If you're not used to looking at these problems, this might be tough to parse. In simpler terms, the prompt is saying that we are given two inputs:
-
nums: An array of whole numbers, all of them positive. -
target: A target number, also positive and whole.
With these two inputs, we need to write a function that can find the length of a segment of the array whose members all add up to equal or exceed the target. But, this array segment must be the shortest possible segment that achieves our target.
Fortunately, there's another condition which stipulates that the segment must be contiguous , so we don't have to worry about cases where the shortest possible array could be created by combining elements not directly touching each other. When our algorithm finishes execution it should return an output that is either:
- The length of our shortest possible array segment.

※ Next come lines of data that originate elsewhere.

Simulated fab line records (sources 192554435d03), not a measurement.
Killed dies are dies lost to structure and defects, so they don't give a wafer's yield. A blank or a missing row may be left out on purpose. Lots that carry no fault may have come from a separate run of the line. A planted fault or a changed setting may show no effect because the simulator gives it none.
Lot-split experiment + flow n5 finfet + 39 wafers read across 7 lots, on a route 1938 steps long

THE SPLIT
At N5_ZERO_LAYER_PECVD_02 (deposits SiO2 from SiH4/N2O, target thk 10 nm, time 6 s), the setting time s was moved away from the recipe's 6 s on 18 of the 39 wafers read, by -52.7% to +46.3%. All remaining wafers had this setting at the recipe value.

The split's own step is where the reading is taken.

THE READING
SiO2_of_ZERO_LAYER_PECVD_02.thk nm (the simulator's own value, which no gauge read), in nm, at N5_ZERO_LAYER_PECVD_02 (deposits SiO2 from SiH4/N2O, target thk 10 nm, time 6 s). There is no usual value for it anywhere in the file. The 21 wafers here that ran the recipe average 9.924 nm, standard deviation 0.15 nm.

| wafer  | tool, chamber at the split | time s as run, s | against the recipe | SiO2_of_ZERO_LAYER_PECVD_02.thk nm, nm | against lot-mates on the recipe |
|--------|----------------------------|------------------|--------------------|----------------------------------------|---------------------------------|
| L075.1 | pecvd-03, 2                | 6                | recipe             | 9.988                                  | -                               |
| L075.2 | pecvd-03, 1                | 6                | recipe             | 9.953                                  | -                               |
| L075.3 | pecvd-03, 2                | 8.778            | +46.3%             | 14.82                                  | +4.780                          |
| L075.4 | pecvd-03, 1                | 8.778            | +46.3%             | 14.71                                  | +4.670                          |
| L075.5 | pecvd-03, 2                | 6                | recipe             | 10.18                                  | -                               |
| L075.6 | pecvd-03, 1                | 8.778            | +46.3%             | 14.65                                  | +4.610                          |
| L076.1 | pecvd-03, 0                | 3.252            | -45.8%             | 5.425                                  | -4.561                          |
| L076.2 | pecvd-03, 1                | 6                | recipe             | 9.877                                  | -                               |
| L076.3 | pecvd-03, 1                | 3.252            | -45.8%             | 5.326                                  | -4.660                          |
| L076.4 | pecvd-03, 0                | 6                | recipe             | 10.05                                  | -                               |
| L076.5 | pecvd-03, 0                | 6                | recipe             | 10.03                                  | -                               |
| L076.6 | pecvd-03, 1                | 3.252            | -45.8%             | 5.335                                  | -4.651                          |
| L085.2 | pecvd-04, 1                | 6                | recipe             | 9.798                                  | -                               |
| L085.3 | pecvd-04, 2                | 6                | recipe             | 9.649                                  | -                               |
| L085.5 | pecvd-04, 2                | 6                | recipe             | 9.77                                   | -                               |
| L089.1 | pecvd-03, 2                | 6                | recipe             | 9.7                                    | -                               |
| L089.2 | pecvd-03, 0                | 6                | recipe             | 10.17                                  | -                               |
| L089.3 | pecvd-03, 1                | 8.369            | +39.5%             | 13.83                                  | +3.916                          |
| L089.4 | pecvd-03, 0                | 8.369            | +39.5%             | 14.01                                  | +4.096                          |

Or, if the target can't be reached by summing even the _entire _ nums array:
- Return
0.
Example input/output from LeetCode:
Input: target = 7, nums = [2,3,1,2,4,3] Output: 2 Explanation: The subarray [4,3]
has the minimal length under the problem constraint.
솔루션: 슬라이딩 윈도우
The sliding window is one approach to solving algorithm problems that would otherwise require nested loops. It's function is basically just to take a segment of an array by looking at all the values between two points, hence the term "window". The algorithm then moves those two points based on some condition, hence "sliding window." Applied to our challenge, the basic flow of the algorithm can be thought of like this: first, we'll find a window that adds up to our target, then slide it closed by one index from the left and check if we still hit the target. If not, we slide the window open from the right by one and check it again. We repeat this sliding process until we've slide the window all the way through the input array, all the while keeping track of the smallest window opening that hit the target.
In explaining the code, we'll keep things relatively simple for the sake of ultra clarity. We'll walk through each step of the application of the sliding window using the following easy to understand and visualize target and nums inputs:
// target = 4
// nums = [1, 1, 1, 1, 2, 2, 4]
const minSubArrayLen = function(target, nums) {
};
Variable Setup
The first thing we'll do is set up the variables we'll need in order to track all the values we'll need to come to a confident solution.
The first of these will be curMinLength . This is where we'll track our current best answer as we slide through our input array, which means it's also the variable that will contain our final answer. This will also be the value that we return at the end of the function. So what value do we instantiate this variable with?
The answer is the largest possible number, for which we'll use the JS keyword Infinity . The reason we use Infinity here is that this variable must start with a value that is larger, or at least the same size as any potential input array length. We could just use nums.length + 1 here, but that's a little verbose in comparison to the simple and clean Infinity to.
const minSubArrayLen = function(target, nums) {
let curMinLength = Infinity;
// functionality goes here...
};
The next variables we need to create will be the components of our 'window'. Remember that a window is in reality just a set of two points that demarcate the edges of a subarray. So to start, we'll create a variable left , which will act as the trailing edge of the window. Since we'll be moving from left to right in this solution, we'll give left a value of 0 , so that our window starts at the 0th index of the input array.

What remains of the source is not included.